In the Unity Editor, you can mark textures that only Virtual Texturing uses. This optimizes memory usage and Scene loading times, and reduces the size of the build. To mark a texture as one that only Virtual Texturing uses, open its Texture Importer and enable Virtual Texture Only.
In practice, when you use Virtual Texturing, you should mark as many textures as possible as Virtual Texture Only to maximize these benefits. Note that if you mark a texture as Virtual Texture Only, you cannot use it with a regular Texture Sampler in your Project. In the Editor, it might seem like you can use it with a regular Texture Sampler because a low resolution preview appears, but an error occurs if you then build a Player.

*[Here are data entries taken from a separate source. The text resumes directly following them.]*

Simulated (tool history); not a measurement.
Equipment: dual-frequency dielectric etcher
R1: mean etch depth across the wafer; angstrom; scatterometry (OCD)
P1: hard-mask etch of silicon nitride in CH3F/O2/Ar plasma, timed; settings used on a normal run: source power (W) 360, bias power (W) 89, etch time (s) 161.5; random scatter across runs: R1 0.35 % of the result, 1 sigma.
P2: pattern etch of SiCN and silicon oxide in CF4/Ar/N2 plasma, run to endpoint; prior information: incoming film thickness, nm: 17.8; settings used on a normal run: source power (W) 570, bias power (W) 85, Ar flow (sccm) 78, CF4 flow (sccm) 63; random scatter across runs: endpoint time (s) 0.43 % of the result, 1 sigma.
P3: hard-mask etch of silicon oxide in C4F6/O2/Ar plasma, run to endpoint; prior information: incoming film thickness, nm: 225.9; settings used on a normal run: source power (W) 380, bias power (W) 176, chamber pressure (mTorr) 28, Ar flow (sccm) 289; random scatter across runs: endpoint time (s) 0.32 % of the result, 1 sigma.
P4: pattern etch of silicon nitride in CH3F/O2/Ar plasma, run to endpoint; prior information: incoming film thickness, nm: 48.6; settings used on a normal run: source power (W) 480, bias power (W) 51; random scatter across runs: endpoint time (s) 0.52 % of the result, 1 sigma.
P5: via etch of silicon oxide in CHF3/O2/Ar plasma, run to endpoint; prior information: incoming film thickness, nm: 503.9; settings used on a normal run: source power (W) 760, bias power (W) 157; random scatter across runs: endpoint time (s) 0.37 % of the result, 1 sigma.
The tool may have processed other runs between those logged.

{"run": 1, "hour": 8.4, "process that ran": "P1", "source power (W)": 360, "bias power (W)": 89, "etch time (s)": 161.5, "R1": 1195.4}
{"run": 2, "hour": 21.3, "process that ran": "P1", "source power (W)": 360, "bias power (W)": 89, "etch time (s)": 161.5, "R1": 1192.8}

By default, when you load a Scene in the Unity Editor, the Editor loads all referenced textures into both CPU and GPU memory. The Unity Editor cannot stream textures into GPU memory from disk, but SVT can stream them from CPU memory. When you mark a texture as Virtual Texture Only, this means that on scene load the Editor loads it into CPU memory only, and then extracts tiles from that texture and streams them into GPU memory on demand.
In a Project with many high resolution textures, this significantly reduces both GPU memory usage and Scene loading times in the Unity Editor. For this reason, it’s good practice to mark as many textures as possible as Virtual Texture Only, to ensure that the Streaming Virtual Texturing (SVT) system only streams them from the CPU.
If you don’t mark a texture as Virtual Texture Only, and then use it with Virtual Texturing in the Player, the SVT system keeps a copy of the texture in both CPU and GPU memory.
By default, Unity adds all textures sampled in Shader Graph to the build as standard texture artifacts. Additionally, Virtual Texturing imports all Texture Stack textures into a tiled streaming file, which Unity also includes in the build.
Note that if you mark a texture as Virtual Texture Only, but use it as a standard texture in the Player, the Player build fails.